Trace and modify the result of (almost) every single expression executed in a Python program in realtime, requiring zero changes to your source code. Very WIP.

[!NOTE] Will not work in a REPL -- save and run the code as a script or package.

from maxray import transform, xray, maxray

from torch import tensor, Tensor, device


def move_tensor(x, ctx):
    if isinstance(x, Tensor) and x.device != device("cuda"):
        return x.to("cuda")
    return x


@transform(move_tensor)
def show_multiply(a, b):
    print(a @ b)

# Source code is rewritten to be equivalent to:

def _show_multiply(a, b):
    move_tensor(move_tensor(print, ...)(move_tensor(a, ...) @ move_tensor(b, ...)), ...)

# ---

show_multiply(
    tensor([[0.0, 1.0], [1.0, 1.0]], device="cpu"),
    tensor([[1.0], [1.0]], device="cuda"),
)  # Without the decorator, you'd expect `RuntimeError: Expected all tensors to be on the same device`

# tensor([[1.],
#         [2.]], device='cuda:0')

The ctx argument contains context information about the location of the original source code, which may be useful to build editor/LSP integrations.

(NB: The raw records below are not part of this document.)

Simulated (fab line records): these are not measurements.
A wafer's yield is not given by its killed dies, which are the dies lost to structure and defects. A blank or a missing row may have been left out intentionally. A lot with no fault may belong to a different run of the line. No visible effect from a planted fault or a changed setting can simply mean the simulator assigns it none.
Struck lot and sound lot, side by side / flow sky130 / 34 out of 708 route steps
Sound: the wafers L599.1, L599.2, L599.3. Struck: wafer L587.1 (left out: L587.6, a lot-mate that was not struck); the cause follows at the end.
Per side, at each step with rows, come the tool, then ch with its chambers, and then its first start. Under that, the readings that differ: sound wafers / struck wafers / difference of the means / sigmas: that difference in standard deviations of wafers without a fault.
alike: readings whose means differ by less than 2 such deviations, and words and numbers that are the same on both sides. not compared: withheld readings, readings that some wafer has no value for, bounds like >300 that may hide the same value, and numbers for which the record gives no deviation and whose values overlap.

The *xray decorators will recursively trace and patch every single callable they encounter until reaching either builtins, native, or generated code.

Usage

This package comes with 2 CLI commands (see --help for limited docs):

  • xpy: TUI for debugging and observability. Replace python your_script.py with xpy your_script.py to apply transformations (via -W args) globally
    • -W takes file:symbol args... (be careful with shell quoting) generated by maxray template <new_script.py> and hot-reloads it on every filesystem change. Can be used multiple times to compose transformations (applied sequentially)
    • --restrict to only transform "your" (same source file or module) source code (i.e. does not descend into external packages). Significantly faster, more robust, and probably more useful - should probably be the default...
    • -m is equivalent to python -m some_module
  • maxray
    • template: see --help for options

Examples

  • callgraph: draws the runtime function call graph
    • compared to tools relying on static analysis, can exactly resolve calls like [fn_a, fn_b][rand() < 0.5]()
pip install maxray[all]
xpy -W 'callgraph:Draw --labels' <your_script.py>
  • capture: dump all runtime captured information to an Arrow IPC file for analysis
  • rerun: replace all uses of print with logging to a Rerun viewer, attaching source file and line information for filtering
  • tensorcheck: global nan and inf checking for tensors
  • strings: grepping of runtime values to find and rewrite URLs and filesystem paths
  • progress: tqdm, but like, everywhere. Automatically shows a progress bar and the last yielded value for every for _ in iterable expected to take longer than 1s to complete
  • ...: Write your own! Argument to -W can be any source file or installed package/module

Issues

If running a script or module with xpy deterministically results in differing output or exceptions compared to when run with python (CPython >= 3.11), that's a bug. A stopgap solution is to restrict the offending modules to prevent them from being transformed.